Eigen vectors in python giving seemingly random element-wise signs

I'm running the following code:

import numpy as np
import matplotlib
matplotlib.use("TkAgg")
import matplotlib.pyplot as plt

N = 100
t = 1

a1 = np.full((N-1,), -t)
a2 = np.full((N,), 2*t)
Hamiltonian = np.diag(a1, -1) +  np.diag(a2) + np.diag(a1, 1)

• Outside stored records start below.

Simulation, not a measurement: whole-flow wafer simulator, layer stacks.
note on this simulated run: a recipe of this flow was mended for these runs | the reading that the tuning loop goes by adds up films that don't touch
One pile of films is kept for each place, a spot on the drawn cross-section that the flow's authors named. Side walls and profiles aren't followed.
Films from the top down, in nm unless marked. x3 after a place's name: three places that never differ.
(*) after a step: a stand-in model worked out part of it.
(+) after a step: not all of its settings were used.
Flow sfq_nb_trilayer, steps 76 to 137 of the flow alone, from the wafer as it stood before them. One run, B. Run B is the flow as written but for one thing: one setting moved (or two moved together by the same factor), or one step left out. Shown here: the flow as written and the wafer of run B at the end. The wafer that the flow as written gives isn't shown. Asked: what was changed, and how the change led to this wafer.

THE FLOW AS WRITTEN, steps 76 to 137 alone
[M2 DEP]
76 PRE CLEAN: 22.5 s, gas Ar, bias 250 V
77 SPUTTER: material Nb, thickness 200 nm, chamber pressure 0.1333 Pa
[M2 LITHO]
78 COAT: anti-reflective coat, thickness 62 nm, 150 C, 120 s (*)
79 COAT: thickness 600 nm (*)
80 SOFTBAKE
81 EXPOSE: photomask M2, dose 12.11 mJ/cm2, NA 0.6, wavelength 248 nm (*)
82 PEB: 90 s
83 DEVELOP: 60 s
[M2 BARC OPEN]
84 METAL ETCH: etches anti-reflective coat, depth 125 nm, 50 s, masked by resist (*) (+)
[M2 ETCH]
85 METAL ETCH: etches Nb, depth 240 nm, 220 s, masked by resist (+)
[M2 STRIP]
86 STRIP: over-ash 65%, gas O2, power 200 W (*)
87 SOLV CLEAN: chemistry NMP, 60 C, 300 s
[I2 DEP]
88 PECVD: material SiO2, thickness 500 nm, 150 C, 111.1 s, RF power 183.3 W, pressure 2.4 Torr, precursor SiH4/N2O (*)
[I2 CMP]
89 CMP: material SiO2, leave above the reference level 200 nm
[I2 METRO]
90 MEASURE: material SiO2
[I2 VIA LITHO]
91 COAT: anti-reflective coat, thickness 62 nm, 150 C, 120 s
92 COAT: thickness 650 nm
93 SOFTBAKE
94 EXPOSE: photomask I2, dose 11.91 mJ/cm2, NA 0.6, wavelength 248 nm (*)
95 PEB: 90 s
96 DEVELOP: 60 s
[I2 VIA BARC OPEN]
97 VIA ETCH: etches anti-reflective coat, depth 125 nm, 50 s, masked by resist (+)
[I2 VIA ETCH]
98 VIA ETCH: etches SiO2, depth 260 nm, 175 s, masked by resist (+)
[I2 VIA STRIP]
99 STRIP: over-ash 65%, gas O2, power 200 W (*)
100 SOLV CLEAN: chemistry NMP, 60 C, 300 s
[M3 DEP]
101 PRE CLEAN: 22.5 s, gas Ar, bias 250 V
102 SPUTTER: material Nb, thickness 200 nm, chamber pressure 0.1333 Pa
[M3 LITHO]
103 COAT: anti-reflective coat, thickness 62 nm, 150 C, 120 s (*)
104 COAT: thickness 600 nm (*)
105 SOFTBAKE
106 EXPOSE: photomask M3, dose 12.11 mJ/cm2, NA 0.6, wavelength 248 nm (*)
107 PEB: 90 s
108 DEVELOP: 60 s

eval, evec = np.linalg.eig(Hamiltonian)
idx = eval.argsort()[::-1]
eval, evec = eval[idx], evec[:,idx]

wave2 = evec[2] / np.sum(abs(evec[2]))
prob2 = evec[2]**2 / np.sum(evec[2]**2)

_ = plt.plot(wave2)
_ = plt.plot(prob2)
plt.show()

And the plot that comes out is this:

But I'd expect the blue line to be a sinoid as well. This has got me confused and I can't find what's causing the sudden sign changes. Plotting the function absolutely shows that the values associated with each x are fine, but the signs are screwed up.

Any ideas on what might cause this or how to solve it?

Solution

Here's a modified version of your script that does what you expected. The changes are:

Corrected the indexing for the eigenvectors; they are the columns of evec.
Use np.linalg.eigh instead of np.linalg.eig. This isn't strictly necessary, but you might as well use the more efficient code.
Don't reverse the order of the sorted eigenvalues. I keep the eigenvalues sorted from lowest to highest. Because eigh returns the eigenvalues in ascending order, I just commented out the code that sorts the eigenvalues.

(Only the first change is a required correction.)

import numpy as np
import matplotlib
import matplotlib.pyplot as plt

N = 100
t = 1

a1 = np.full((N-1,), -t)
a2 = np.full((N,), 2*t)
Hamiltonian = np.diag(a1, -1) +  np.diag(a2) + np.diag(a1, 1)

eval, evec = np.linalg.eigh(Hamiltonian)
#idx = eval.argsort()[::-1]
#eval, evec = eval[idx], evec[:,idx]

k = 2
wave2 = evec[:, k] / np.sum(abs(evec[:, k]))
prob2 = evec[:, k]**2 / np.sum(evec[:, k]**2)

_ = plt.plot(wave2)
_ = plt.plot(prob2)
plt.show()

The plot: